The United States is a global leader in marine mammal conservation and sustainable fisheries, with U.S. fisheries abiding by some of the world’s most robust conservation practices, including measures to reduce marine mammal bycatch—a global threat to many populations of marine mammals.
The MMPA Import Provisions rule implements aspects of the Marine Mammal Protection Act that aim to reduce marine mammal bycatch associated with international commercial fishing operations, by requiring nations exporting fish and fish products to the United States to be held to the same standards as U.S. commercial fishing operations.
The rule also establishes the criteria for evaluating a harvesting nation’s regulatory program for reducing marine mammal bycatch and the procedures required to receive authorization to import fish and fish products into the United States. To ensure effective implementation, the rule establishes a 5 year exemption period to allow foreign harvesting nations time to develop, as appropriate, regulatory programs comparable in effectiveness to U.S. programs.
NOAA Fisheries has a long history of working collaboratively with other nations to address international marine mammal conservation, and has provided technical assistance to other countries in support of their marine mammal conservation efforts. This rule marks a significant step forward in the global conservation of marine mammals and expanding international collaboration for best stewardship.

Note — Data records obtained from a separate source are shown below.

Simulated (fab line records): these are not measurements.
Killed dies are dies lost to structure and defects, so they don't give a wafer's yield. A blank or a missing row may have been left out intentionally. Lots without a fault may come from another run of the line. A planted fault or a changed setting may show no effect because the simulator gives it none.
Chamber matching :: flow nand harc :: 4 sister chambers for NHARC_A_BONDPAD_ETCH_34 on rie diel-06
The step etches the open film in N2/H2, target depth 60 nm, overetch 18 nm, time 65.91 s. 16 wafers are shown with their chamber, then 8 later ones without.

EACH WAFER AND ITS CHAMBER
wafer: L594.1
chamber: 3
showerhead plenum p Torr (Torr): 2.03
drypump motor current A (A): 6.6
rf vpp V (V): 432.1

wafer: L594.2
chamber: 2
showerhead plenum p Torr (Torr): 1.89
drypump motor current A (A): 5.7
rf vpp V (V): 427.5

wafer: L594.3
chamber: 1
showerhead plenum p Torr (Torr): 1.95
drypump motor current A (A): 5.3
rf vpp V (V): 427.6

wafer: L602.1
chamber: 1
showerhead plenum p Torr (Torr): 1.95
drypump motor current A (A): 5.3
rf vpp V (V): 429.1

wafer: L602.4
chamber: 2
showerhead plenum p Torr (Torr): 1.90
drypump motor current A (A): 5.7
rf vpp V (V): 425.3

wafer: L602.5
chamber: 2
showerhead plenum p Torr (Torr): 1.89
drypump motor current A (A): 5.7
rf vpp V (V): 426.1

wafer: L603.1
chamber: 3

NOAA Fisheries published a draft List of Foreign Fisheries for comment in August 2017. It lists foreign commercial fisheries that export fish and fish products to the United States and that have been classified as either “export” or “exempt” based on the frequency and likelihood of incidental mortality and serious injury of marine mammals. The entire list of these export and exempt fisheries, organized by nation (or subsidiary jurisdiction), constitutes the List of Foreign Fisheries.